Telus Corp. posted an increase in net new customers in its second quarter, but fierce competition among cell service providers took a toll on its average revenue per user.
The telecommunications company reported average revenue per mobile phone user of $58.49 in the second quarter, down 3.4 per cent or $2.07 compared with the same time in 2023.
“The ARPU (average revenue per user) reflects the ongoing impact from the competitive pricing environment, with customers optimizing the rate plans, as well as declining contribution from overage and roaming,” chief financial officer Doug French told analysts on a conference call Friday to discuss the company’s latest financial results.
“As we progress through the back half of the year, we expect the highly competitive environment to continue. Importantly, we continue our intense focus on bundling to drive the right economic outcomes.”
Overall, Telus added 332,000 net new customers, up 13 per cent compared with last year, which included 101,000 mobile phone subscribers and 33,000 internet customers.

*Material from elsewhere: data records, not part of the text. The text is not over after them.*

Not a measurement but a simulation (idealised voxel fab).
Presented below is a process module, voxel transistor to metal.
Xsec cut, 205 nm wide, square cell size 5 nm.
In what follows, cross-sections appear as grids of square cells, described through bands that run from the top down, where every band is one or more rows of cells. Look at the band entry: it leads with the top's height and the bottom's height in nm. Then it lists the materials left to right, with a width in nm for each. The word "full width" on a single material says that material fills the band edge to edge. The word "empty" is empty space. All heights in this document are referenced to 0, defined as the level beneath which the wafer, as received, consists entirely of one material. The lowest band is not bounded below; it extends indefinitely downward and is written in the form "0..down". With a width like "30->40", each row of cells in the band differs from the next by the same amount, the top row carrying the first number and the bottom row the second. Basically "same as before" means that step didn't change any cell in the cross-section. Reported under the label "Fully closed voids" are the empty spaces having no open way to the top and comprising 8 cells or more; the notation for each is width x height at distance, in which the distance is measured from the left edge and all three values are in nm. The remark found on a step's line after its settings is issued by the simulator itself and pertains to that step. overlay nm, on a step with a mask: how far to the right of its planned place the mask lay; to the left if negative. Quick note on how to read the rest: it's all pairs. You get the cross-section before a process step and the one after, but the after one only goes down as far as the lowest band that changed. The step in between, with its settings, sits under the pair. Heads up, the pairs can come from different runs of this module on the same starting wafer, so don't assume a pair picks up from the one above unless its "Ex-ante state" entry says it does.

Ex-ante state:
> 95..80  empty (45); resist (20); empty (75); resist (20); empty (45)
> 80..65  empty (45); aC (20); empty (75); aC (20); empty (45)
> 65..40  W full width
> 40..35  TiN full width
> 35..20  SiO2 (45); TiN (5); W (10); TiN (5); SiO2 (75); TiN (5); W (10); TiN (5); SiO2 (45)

CEO Darren Entwistle said the company will be focusing on premium bundle offers for its mobile and fixed customers, while focusing on profitable growth.
The telecom company’s net income attributable to common shares came in at $228 million in its second quarter, 14 per cent higher compared with the same time last year. Its earnings per diluted share was 15 cents compared with 14 cents a year earlier.
It reported adjusted net income of $366 million, up 34.1 per cent year-over-year from $273 million in the same quarter last year.
Operating revenue and other income for the quarter was $4.97 billion, up 0.6 per cent from the previous year.
The company reported its mobile phone churn rate — a key metric measuring subscribers who cancelled their services — was 1.07 per cent in the second quarter, up from 0.94 per cent in the second quarter of 2023.
Meanwhile, the company cut its forecasts for its digital IT services segment, Telus International, saying it doesn’t expect demand to recover as well as initially expected in the second half of the year.
Jerome Dubreuil, research analyst at Desjardins, said while the overall results were in line with expectations, he expected a negative market reaction as Telus lowered its free cash flow estimate for the year to $2.1 billion from an original target of $2.3 billion.
Dubreuil called the forecast an “ugly update.”
Telus International, which is being rebranded as Telus Digital Experience, saw its shares plunge 36 per cent on Friday to close at $5.75 on the Toronto Stock Exchange.
“Telus Digital second-quarter results reflect a macroeconomic and operating environment that remains distinctly challenged,” Entwistle said.
“Whilst we are obviously not pleased with this performance, our confidence in the business and assets remain steadfast.”
Telus also announced an executive shakeup at the subsidiary.
Telus International president and CEO Jeff Puritt will retire from his role and take on the responsibilities as executive vice-chair of the board of directors of the subsidiary starting Sept. 3.
Jason Macdonnell will become acting CEO in Puritt’s place.